Untamed Youth (1957)
4/10
One in a series from a bygone era of films about "Our Troubled Youth"
2 January 2006
Warning: Spoilers
All right...all you really need to know about "Untamed Youth" is that it stars Mamie Van Doren. You know, Jayne Mansfield Lite. The "Plain Label" version of Marilyn Monroe. Go see it if you like movies with her in them.

...

Still here? Well, for what it is, it isn't bad. It's an exploitation film which revels in the youth and sexuality of its cast while hypocritically preaching against the "bad guys" who would exploit them. You know the kind. There's a heavy handed screenplay which moralizes about corrupt officials, exploited teenagers who just wanna dance, and owing your soul to the company store. Mamie and the kids triumph in the end because You Just Can't Keep A Good Girl Down. Ed Wood would have been proud to have written this screenplay.

And Ed's usual ensemble cast would have fit right in here. You don't expect 'real' acting in a movie like this (any more than you would in a Republic serial like "Commando Cody"), and you don't get it. Everyone says their lines and hits their marks, and everyone is appropriate to the material and the script. Waddaya want from them? They were hacks!

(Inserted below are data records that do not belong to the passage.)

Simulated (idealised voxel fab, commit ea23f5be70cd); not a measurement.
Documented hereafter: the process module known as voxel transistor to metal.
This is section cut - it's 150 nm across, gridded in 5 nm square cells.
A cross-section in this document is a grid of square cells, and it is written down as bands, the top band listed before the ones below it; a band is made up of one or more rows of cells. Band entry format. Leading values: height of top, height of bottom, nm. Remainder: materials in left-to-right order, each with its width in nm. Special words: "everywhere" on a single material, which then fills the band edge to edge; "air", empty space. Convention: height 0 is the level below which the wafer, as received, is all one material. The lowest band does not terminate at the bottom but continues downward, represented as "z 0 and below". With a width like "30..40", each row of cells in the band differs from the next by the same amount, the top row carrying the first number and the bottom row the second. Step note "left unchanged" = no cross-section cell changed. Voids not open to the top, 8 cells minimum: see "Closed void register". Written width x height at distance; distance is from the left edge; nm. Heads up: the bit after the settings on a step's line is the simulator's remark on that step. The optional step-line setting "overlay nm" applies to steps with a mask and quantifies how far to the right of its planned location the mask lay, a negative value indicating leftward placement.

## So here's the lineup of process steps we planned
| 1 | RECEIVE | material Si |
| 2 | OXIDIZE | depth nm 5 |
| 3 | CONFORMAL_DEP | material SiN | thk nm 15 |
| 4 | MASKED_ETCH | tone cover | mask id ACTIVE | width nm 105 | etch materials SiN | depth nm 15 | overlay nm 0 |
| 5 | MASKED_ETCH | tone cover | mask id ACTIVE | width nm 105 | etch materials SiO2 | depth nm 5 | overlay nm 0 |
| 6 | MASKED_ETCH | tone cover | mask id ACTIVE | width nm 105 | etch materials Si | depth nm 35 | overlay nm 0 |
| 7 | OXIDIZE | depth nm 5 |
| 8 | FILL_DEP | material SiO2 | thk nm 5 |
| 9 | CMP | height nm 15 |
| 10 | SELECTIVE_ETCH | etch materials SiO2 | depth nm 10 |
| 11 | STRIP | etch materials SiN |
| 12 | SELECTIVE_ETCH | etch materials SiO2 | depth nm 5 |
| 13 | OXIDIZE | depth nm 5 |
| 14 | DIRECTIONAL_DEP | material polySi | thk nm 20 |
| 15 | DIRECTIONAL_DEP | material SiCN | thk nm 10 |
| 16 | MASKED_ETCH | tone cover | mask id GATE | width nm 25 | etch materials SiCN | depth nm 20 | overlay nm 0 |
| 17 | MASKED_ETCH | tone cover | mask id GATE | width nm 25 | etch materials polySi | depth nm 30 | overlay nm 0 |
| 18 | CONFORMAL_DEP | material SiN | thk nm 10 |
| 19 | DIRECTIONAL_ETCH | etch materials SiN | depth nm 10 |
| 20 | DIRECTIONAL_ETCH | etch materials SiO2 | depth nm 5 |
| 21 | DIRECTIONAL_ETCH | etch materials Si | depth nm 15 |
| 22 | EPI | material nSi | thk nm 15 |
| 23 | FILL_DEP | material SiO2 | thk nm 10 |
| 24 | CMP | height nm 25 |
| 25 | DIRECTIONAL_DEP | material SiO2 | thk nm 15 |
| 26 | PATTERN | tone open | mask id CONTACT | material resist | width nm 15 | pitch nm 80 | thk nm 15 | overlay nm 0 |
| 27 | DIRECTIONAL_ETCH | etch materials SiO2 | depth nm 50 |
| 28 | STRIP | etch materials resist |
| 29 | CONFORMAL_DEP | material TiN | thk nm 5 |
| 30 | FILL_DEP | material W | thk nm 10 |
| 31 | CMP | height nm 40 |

Did I mention that "Untamed Youth" has staged musical numbers (apparently to showcase Mamie's "musical talents") along with the usual scenes of the Untamed Youth(s) dancing ecstatically to the juke box/sock hop? In fact they made the mistake of having Mamie sing three of the numbers (because in the script she and her sister were hitch hiking to Hollywood to make it big, donchaknow ). I'll try to be kind: my little sister could sing (and dance) rings around Mamie after 3 years of voice lessons, and my sister never made a dime singing or dancing professionally in her life. So what you get from Mamie is all showbiz gestures and tail-feather shaking and no vocal talent. But no one expects "real" singing from Mamie, so just turn up the mental audio static and watch the dance steps, and you'll keep the annoyance factor to a manageable level. And try not to think too much about who owed who a favor in Hollywood and how someone with Van Doren's musical "talent" got to sing in front of a camera.

Much of the rest of the music and some of the dancing isn't bad at all...some of it is even striking. I've learned that Eddie Cochran was involved in some of the numbers, which may explain this. Unfortunately, however, in almost every group dance number, one of the minor male actors is featured repeatedly in the background doing the dorkiest, weirdest dance...thing...ever filmed. I can't do it justice. It involves flapping his knees open and closed in a no-hands "Charleston" while staying on his tip toes, while his torso stays perfectly erect. You'll have to see it to believe it. So minus several stars for scarring me emotionally with that image. BTW,I saw that identical move (years later) in another film called "Teenage Strangler", performed by what I could have sworn was the very same actor, and it again made me want to put my eyes out with a hot poker. Where's Eddie Deezen when you need him??

I should mention that Lori Nelson (playing Van Doren's little sister) is also pretty hot in a "My Three Sons" kind of way, and she adds some nice eye candy to the scenes she appears in, kind of a "sweet" balance to Mamie's brasher, more assertive style. So that's one thing the film makers did right.

To summarize: it's a Mamie Van Doren film (with an faux Ed Wood screenplay) that pretends that Mamie can sing and dance. And act. Go see it if you like that sort of thing. Me, I don't blame any of the cast or crew for trying to make a living, but I think I'll go back and listen to my old Kay Kyser records.